I agree. The universe is the result of a big algorithm, so clearly
pieces of it like machines and computers (and humans) alike are running
algorithms. The first problem is that it's intractible to decide
whether two arbitrary algorithms are equivalent. That makes it
difficult for the patent office to decide whether one program infringes
on another's patent. The second problem is that the patent office
wasn't supposed to issue patents on mathematics. They didn't notice
that algorithms are mathematics in a fundamental sense, and they didn't
notice that everything is the result of an algorithm.

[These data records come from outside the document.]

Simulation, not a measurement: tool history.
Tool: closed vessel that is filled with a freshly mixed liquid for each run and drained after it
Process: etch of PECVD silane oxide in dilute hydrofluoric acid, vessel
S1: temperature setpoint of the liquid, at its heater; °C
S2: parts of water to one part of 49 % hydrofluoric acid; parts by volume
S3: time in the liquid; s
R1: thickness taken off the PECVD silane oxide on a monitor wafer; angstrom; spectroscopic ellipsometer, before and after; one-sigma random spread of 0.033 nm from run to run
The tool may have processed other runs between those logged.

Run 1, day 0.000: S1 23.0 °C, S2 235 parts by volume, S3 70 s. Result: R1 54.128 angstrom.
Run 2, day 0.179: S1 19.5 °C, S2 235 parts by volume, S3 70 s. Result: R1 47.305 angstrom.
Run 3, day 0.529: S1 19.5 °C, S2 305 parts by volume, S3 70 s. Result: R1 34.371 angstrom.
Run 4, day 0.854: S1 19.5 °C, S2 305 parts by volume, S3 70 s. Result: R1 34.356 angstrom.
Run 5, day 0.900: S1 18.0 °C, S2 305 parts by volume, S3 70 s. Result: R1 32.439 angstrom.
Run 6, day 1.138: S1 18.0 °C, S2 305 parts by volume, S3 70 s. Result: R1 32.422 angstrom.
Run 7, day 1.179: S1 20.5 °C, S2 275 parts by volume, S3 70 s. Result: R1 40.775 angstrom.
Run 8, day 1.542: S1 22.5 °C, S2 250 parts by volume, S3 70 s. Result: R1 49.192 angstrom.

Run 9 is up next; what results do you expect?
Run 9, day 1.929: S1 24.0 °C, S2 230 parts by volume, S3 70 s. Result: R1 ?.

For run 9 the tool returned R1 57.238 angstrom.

The question has never been about the true nature of invention or the
universe, it's been about the problem of feeding the inventors fairly
and keeping the inventions flowing. Personally I don't like the idea of
software patents, and I think they'll become unnecessary when we
develop strong AI that doesn't mind thinking for free. Until then, I
would just like the ability to use GPL software and write my own
software as a hobby without the fear that some corporation will take
offense at the products of my own mind. I might even like to build
something mechanical and pretend that since I made it I own it, instead
of some inventor I never heard of whose lawyers patent everything under
the sun. Owning information is a difficult proposition, because it
requires an energy expendature not to ensure that it stays in your
posession, but to enforce that it doesn't additionally end up in
someone else's posession. What exactly am I owning, the information, or
some portion of other people's minds?
My solution? Fund the universities and stop issuing patents. For free
market competition between thinkers, use peer reviewed journals. The
only other way to maintain invention in a *true* free market without
arbitrary information restriction, is to sell services.